June 3, 2008

Please Help Africa

Filed under: This fallen world, Walking the walk, Whatever — admin @ 6:08 am

I’ve found a wonderful and easy way to help the people of Africa. Purchase this Africa t shirt for $20, and you will be feeding one refugee child for a year! I’ve seriously been thinking a LOT lately about how good we have it, and how wealthy our country is. If $20 can feed a child for a year, woah! We blow that without a thought in a day. You can buy one here. You can also read more and sign a pledge to live in such a way that your simple efforts help the world’s most unfortunate. Hey, we really are all in this together. I could have been born an aids orphan in Africa just as easily as I was born into a middle class American family. We’ve got it so good. We need to help end severe poverty in the world. And it feels really good to help! If you do order a shirt, keep in mind that they run a bit small!

March 28, 2008

A crucial 4 letter word

Filed under: This fallen world, Walking the walk, Whatever — admin @ 7:41 pm

The letters are huge, hanging in gold on my den wall.  It is the most important thing, counselors are taught, that they can give to their clients.  It keeps dying men and women fighting for their lives in dire circumstances. 

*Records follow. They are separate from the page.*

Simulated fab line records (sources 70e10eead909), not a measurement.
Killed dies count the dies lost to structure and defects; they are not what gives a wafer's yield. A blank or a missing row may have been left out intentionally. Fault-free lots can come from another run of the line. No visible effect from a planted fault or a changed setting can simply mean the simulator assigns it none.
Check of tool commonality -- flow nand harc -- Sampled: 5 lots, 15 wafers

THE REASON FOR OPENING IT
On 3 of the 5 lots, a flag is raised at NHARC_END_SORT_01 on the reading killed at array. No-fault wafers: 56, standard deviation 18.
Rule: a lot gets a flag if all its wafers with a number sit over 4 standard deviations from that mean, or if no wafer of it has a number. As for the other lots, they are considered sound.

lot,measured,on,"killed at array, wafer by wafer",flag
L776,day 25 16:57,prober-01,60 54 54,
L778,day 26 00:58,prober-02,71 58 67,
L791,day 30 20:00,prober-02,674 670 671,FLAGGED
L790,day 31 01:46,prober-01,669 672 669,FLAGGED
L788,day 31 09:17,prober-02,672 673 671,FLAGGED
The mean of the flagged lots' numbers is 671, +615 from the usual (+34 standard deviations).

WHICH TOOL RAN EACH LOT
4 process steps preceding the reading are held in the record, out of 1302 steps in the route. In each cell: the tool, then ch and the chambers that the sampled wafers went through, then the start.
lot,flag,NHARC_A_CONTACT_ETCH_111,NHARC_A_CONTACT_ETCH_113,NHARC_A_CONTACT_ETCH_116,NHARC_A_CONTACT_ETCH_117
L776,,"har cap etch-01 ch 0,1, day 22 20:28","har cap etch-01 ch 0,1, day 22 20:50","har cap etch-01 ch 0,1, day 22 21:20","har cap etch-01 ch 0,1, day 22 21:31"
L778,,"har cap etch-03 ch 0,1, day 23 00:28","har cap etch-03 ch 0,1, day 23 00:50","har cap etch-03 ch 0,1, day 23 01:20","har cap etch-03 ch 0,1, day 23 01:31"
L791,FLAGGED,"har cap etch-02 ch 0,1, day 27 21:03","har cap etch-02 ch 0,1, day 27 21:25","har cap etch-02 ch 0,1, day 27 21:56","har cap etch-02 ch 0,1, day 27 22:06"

In Shawshank Redemption the main character, who is imprisoned wrongly for the murder of his wife, fights against giving in to it, when his friend contradicts him,  “Hope is a good thing, one of the best things in life.”

Here is what Emily Dickinson says about hope:

Hope is the thing with feathers on it that perches in the soul and sings the tune without the words and never stops at all,

And sweetest in the gale is heard and sore must be the storm that could abash that little bird that kept so many warm.

I’ve heard it in the chillest lands and on the strangest sea; yet, never, in extremity, it asked a crumb of me.

 So, what is hope anyway?  What keeps people hoping against all hope?  And what causes us to desire to close our heart against the pain that dashed hope can bring?

Proverbs says,  Hope deferred makes the heart sick, but a longing fulfilled is a tree of life. 

Part of being human, I think, is the delicate dance between our inability to live without longing and hope, and at the same time, our yearning to protect ourselves from dashed hope.  We all know the feeling of disappointment, a sinking pit in the stomach, tears that won’t stop, the desire to just give in and go to sleep.  Why bother anyway? 

Because of hope.  Hope is the thing with feathers on it that perches in the soul and sings the tune without the words and never stops at all.  In some of my darkest times of disappointment or failure, there has been a surprising, almost surely supernatural presence of hope welling up within me.  And it has sung to me the tune that keeps me hoping for the day when hope will no longer be needed, because death will be swallowed up in victory, because the old order of things (will have) passed away.

March 20, 2008

One of the tears of the world

Filed under: The heartbeat of God, This fallen world, Walking the walk — admin @ 5:58 am

Read the words to this Michael Card song:

In any split second of a moment of time, In the blink that is one single day, The sum of the sorrow that wraps ’round the world Could catch every soul up and sweep them away.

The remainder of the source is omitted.